Archaeological investigations in advance of a street-improvement project in Tempe, Arizona, have revealed a rare, multi-storied ceremonial structure associated with an ancient village built by Ancestral O’Odham, who lived in the area now known as the Phoenix Basin for more than 1,000 years, and whose descendants continue to do so today. Discovered in 2018, the massive structure belongs to a category of ancient ceremonial architecture known in the O’Odham language as vapaki (va’aki, singular). The structure is part of a sprawling, ancient Hohokam village located at the base of Oidbaḍ Do’ag, a prominent landmark on the south bank of the Salt River. The butte—with its ancient petroglyph panels, small habitations, and terraced gardens—is a traditional and sacred place to the O’Odham. These large village sites with their impressive ceremonial houses are best understood as part of a broader cultural landscape spanning millennia that encompassed natural and cultural landmarks linked by the expansive irrigation systems—extending thousands of miles to distant places via social, cultural, and economic networks. The Hohokam maintained long-distance trade connections with groups from the Pacific Coast to the Plains and down into central Mexico, obtaining exotic goods such as macaws, copper bells, pyrite mirrors, mosaics, and shells for making jewelry. 

illustration showing a community group of indigenous peoples carrying on daily life under a shade structure that is inside of a walled enclosure. Activities such as grinding corn, weaving, talking with one another, and making jewelry are depicted in the illustration.

An artist’s rendition depicts life in the Casa Grande community around A.D. 1300. The data collected at Feature 7 in Tempe suggests a similar range of activities likely took place during the years of use at the multi-story va’aki.
Photo Credit: Robert B. Ciacci / Desert Archaeology, Inc.
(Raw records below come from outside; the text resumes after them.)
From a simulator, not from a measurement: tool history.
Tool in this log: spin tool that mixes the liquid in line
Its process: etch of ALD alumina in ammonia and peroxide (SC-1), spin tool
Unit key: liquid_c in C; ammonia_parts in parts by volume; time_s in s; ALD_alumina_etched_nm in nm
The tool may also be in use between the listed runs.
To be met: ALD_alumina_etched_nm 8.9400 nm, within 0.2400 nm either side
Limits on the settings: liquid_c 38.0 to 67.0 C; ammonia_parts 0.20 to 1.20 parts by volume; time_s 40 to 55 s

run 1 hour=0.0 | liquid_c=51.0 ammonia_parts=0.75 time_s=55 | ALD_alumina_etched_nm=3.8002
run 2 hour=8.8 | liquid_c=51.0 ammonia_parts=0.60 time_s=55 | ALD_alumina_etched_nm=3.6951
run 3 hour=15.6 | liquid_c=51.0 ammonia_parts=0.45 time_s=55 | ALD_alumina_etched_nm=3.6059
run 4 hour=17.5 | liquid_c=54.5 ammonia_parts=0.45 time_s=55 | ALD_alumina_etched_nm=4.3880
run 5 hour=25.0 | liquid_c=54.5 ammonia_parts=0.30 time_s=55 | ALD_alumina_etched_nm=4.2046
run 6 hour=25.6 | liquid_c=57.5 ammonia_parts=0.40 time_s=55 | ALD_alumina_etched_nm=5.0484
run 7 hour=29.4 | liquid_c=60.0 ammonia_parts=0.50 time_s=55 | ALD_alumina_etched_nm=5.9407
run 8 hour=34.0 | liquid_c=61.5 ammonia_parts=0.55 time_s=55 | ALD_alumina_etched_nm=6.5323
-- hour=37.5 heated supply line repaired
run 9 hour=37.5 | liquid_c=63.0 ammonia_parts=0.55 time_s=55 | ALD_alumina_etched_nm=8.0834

In conjunction with the Arizona Department of Transportation and the Federal Highway Administration, the City of Tempe is constructing a Multi-Use Path (MUP) and Streetscape Improvement project along Eighth Street between Rural Road and McClintock Drive. “Because the project area crosses through a site known to be highly culturally sensitive, the decision was made to engage in pre-construction data recovery to ensure … resources were not negatively impacted,” said Tempe’s Historic Preservation Officer Zachary Lechner. Archaeologists have known about the village site, named La Plaza, since the Hemenway Southwestern Archaeological Expedition (1886-1894) and in 2001, rediscovered intact cultural deposits related to La Plaza along Eighth Street. But they did not fully appreciate its cultural significance until recently. A series of studies conducted by the cultural resource management firm Logan Simpson, Inc. between 2017 and 2019 revealed the true extent of the village and the va’aki it contained, which dates to the A.D. 1300s. Excavations took place in 2018 and 2020 within the right-of-way of the former Maricopa & Phoenix & Salt River Valley Railroad. The Logan Simpson research team dug 167 excavation units, including mechanical trenches, to reveal features associated with the railroad, Eighth Street (formerly U.S. Route 80), portions of the historic Tempe-Hayden Canal System, and La Plaza. Lechner said the City was “surprised by both the extent of those findings and the well-preserved state of many features, particularly the Ancestral O’Odham ceremonial house (va’aki) known as Feature 7.” Principal Investigator Travis Cureton of Logan Simpson shared the sentiment, describing the project team as “utterly astonished” to discover the structure because it had been missed by more than 100 years of intermittent archaeological work within the site. 

The va’aki at La Plaza is one of eight structures of its kind in the Phoenix Basin. The best-preserved example of a multi-story va’aki is located at Casa Grande Ruins National Monument—50 miles southeast of Tempe and and known to the O’Odham as Sivañ Va’aki.